Chapter 3: Principal coordinates analysis (PCO)
Key references Method: Torgerson (1958), Gower (1966)
 3.1 General description
 3.2 Rationale
 3.3 Mechanics of PCO
 3.4 Example: Victorian avifauna
 3.5 Negative eigenvalues
 3.6 Vector overlays
 3.7 PCO versus PCA (Clyde environmental data)
 3.8 Distances among centroids (Okura macrofauna)
 3.9 PCO versus MDS
3.1 General description
Key references

Method:
Torgerson (1958)
,
Gower (1966)
PCO is a routine for performing principal coordinates analysis ( Gower (1966) ) on the basis of a (symmetric) resemblance matrix. PCO is also sometimes referred to as classical scaling, with origins in the psychometric literature ( Torgerson (1958) ). PCO places the samples onto Euclidean axes (i.e., so they can be drawn) using only a matrix of interpoint dissimilarities (e.g., Legendre & Legendre (1998) ). Ordination using nonmetric multidimensional scaling (MDS) focuses on preserving only the rank order of dissimilarities for an a priori chosen number of dimensions, whereas ordination using PCO (like PCA) is a projection onto axes, but (unlike PCA) in the space of the dissimilarity measure chosen. The user chooses the number of PCO axes to include in the output, but generally only the first two or three axes are drawn in ordination plots. A further utility provided in the PERMANOVA+ addon that uses PCO axes is the option to calculate distances among centroids for levels of a chosen factor. This allows visualisation of centroids from an experimental design in the space of the resemblance measure chosen.
3.2 Rationale
It is difficult to visualise patterns in the responses of whole sets of variables simultaneously. Each variable can be considered a dimension, with its own story to tell in terms of its mean, variance, skewness, etc. For most sets of multivariate data, there are also correlations among the variables. Ordination is simply the ordering of samples in Euclidean space (e.g., on a page) in some way, using the information provided by the variables. The primary goal of ordination methods is usually to reduce the dimensionality of the data cloud in order to allow the most salient patterns and structures to be observed.
Different ordination methods have different criteria by which the picture in reduced space is drawn (see chapter 9 of Legendre & Legendre 1998 for a more complete discussion). For example:

Nonmetric multidimensional scaling (MDS) preserves the rank order of the interpoint dissimilarities (for whatever resemblance measure has been chosen) as well as possible within the constraints of a small number of dimensions (usually just two or three). The adequacy of the plot is ascertained by virtue of how well the interpoint distances in the reduceddimension, Euclidean ordination plot reflect the rank orders of the underlying dissimilarities (see, for example, chapter 5 in Clarke & Warwick (2001) ).
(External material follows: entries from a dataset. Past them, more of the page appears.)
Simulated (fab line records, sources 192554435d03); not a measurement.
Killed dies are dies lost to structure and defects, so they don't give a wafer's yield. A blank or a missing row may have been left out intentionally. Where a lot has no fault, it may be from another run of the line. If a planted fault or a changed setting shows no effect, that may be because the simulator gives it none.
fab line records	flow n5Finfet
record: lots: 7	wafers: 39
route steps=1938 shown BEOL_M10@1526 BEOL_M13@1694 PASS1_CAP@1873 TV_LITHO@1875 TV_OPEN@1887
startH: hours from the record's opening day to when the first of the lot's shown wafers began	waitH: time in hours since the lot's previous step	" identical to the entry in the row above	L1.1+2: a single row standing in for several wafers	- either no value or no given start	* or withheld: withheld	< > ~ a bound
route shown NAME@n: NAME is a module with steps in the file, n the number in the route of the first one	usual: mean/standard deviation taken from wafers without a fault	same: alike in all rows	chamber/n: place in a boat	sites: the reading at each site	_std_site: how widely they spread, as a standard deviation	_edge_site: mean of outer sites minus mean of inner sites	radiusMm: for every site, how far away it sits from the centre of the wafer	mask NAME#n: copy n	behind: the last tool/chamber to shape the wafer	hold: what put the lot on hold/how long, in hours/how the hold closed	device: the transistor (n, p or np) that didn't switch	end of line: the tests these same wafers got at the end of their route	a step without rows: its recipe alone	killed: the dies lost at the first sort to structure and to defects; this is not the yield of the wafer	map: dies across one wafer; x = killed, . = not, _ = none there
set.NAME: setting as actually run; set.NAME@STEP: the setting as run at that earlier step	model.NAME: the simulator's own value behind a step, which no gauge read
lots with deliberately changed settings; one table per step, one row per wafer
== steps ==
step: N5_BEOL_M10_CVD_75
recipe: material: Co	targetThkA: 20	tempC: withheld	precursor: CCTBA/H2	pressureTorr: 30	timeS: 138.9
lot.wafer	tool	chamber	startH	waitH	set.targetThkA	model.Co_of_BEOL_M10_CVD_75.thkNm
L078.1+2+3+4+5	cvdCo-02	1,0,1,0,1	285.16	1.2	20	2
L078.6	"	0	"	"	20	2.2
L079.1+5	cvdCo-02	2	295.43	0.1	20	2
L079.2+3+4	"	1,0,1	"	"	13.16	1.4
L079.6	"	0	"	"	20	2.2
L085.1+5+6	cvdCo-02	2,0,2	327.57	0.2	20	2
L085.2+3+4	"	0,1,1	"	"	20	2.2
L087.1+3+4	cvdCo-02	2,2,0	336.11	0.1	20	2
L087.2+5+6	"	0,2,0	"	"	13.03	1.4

Principal components analysis (PCA) is a projection of the points (perpendicularly) onto axes that minimise residual variation in Euclidean space. The first principal component axis is defined as the straight line drawn through the cloud of points such that the variance of sample points, when projected perpendicularly onto the axis, is maximised (see, for example, chapter 4 of Clarke & Warwick (2001) ).

Correspondence analysis (CA) is also a projection of the points onto axes that minimise residual variation, but this is done in the space defined by the chisquared distances among points ( ter Braak (1987) , Minchin (1987) , Legendre & Legendre (1998) );

Principal coordinates analysis (PCO) is like MDS in that it is very flexible – it can be based on any (symmetric) resemblance matrix. However, it is also like a PCA, in that it is a projection of the points onto axes that minimise residual variation in the space of the resemblance measure chosen.
PCO performed on a resemblance matrix of Euclidean distances reproduces the pattern and results that would be obtained by a PCA on the original variables. Similarly, PCO performed on a resemblance matrix of chisquared distances reproduces the pattern that would be obtained by a CA on the original variables. Thus, PCO is a more general procedure than either PCA or CA, yielding a projection in the space indicated by the resemblance measure chosen.
Two other features of PCO serve to highlight its affinity with PCA (as a projection). First, the scales of the resulting PCO axes are interpretable in the units of the original resemblance measure. Although the distances between samples in a plot of few dimensions will underestimate the distances in the fulldimensional space, they are, nevertheless, estimated in the same units as the original resemblance measure, but as projected along the PCO axes. Thus, unlike MDS axes, the PCO axes refer to a nonarbitrary quantitative scale defined by the chosen resemblance measure. Second, PCO axes (like PCA axes) are centered at zero and are only defined up to their sign. So, any PCO axis can be reflected (by changing the signs of the sample scores), if convenient^{61}.
For many multivariate applications (especially for species abundance data), MDS is usually the most appropriate ordination method to use for visualising patterns in a small number of dimensions, because it is genuinely the most flexible and robust approach available ( Kenkel & Orloci (1986) , Minchin (1987) ). There is a clear relationship in the philosophy underlying the ANOSIM testing procedure and nonmetric MDS in PRIMER. Both are nonparametric approaches that work on the ranks of resemblance measures alone. However, when using PERMANOVA to perform a partitioning for more complex designs, it is the actual dissimilarities (and not just their ranks) that are of interest and which are being modeled directly (e.g., see the section PERMANOVA versus ANOSIM in chapter 1). Therefore, we may wish to use an ordination procedure that is a little more consistent with this philosophy, and PCO may do this by providing a direct projection of the points in the space defined by the actual dissimilarities themselves. Although MDS will provide a more optimal solution for visualising in a few dimensions what is happening in the multidimensional cloud, the PCO can in some cases provide additional insights regarding original dissimilarities that might be lost in the nonmetric MDS, due to ranking. In addition (as stated in chapter 2), the Euclidean distance between two points in the space defined by the full set of PCO axes (all together) is equivalent to the original dissimilarity between those two points using the chosen resemblance measure on the original variables^{62}. So another main use of PCO axes is to obtain distances among centroids, which can then form the basis of further analyses when dealing with more complex and/or large multifactorial datasets.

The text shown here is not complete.